Last Saturday a man from Xinjiang, with a Chinese name, threw some sort of flammable material at the giant portrait of Mao that hangs over Tiananmen Gate, scorching its lower left hand corner:
A new portrait has already been installed. Authorities apprehended the man and they say he is mentally ill.
But sometimes crazy people (if he really is crazy) speak truths that the rest of us shy away from.
Here is a passage from the Analects (18.5):
A madman of Ch’u named Convergence Crazy-Cart passed by Confucius singing:
"Phoenix! Hey, sage phoenix,
how’s Integrity withered away so?What’s happened can’t be changed,
but the future’s there to be made.Give it up! Give it all up!
High office – these days, that’s the gravest of dangers."Confucius stepped down from his carriage, wanting to speak with this man. But crazy cart ignored him and hurried away, so Confucius never spoke with him.

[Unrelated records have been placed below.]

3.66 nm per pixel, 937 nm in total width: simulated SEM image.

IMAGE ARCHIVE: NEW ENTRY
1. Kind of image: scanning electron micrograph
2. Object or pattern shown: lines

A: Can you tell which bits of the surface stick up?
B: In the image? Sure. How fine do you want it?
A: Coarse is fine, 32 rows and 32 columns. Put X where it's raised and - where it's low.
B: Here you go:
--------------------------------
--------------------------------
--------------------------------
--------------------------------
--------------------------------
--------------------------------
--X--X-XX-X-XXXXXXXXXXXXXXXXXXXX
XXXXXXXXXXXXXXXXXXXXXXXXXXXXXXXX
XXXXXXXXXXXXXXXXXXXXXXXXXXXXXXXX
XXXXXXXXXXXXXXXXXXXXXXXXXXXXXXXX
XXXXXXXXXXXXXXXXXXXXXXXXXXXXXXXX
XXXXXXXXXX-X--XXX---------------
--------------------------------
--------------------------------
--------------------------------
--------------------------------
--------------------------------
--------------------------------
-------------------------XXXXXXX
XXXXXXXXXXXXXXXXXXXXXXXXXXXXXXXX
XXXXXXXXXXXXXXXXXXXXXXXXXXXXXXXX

It is an odd passage, perhaps a later addition to the text, written by someone with Taoist leanings looking to push Confucius in a Taoist direction. From a Taoist point of view, the crazy man speaks the truth. Integrity has withered away; holding high office is "dangerous," insofar as it takes you away from Tao. The crazy man is impervious to Confucius – so, we might conclude that the truth that he speaks is also beyond the grasp of Confucianism. That, at least, is what a Taoist would hold.
This encounter re-appears in chapter 4 of Chuang Tzu. The same madman, Convergence Crazy-Cart, accosts Confucius, and says close to the same thing. In this case the message is clearer: the notion of a virtuous leader, lording it above others, is, ultimately, empty.
And that brings us to the Mao portrait in Tiananmen Square. Why is it still there? Because the Party needs to maintain some link to its revolutionary past, however brutal and unjust that past is, in order to legitimize its authoritarian rule. If people in China were allowed to freely study the Mao period, to shift through the documents of the Great Leap Forward, to count the deaths, and if they were allowed to make their own decisions on whether they, collectively, should venerate Mao in this singular and unique manner, then I imagine many more of them would want to take that portrait down.
The crazy man (again, if he really is crazy), acting perhaps on personal impulse, has done something that many others might rationally chose do if they had greater freedom of thought and action.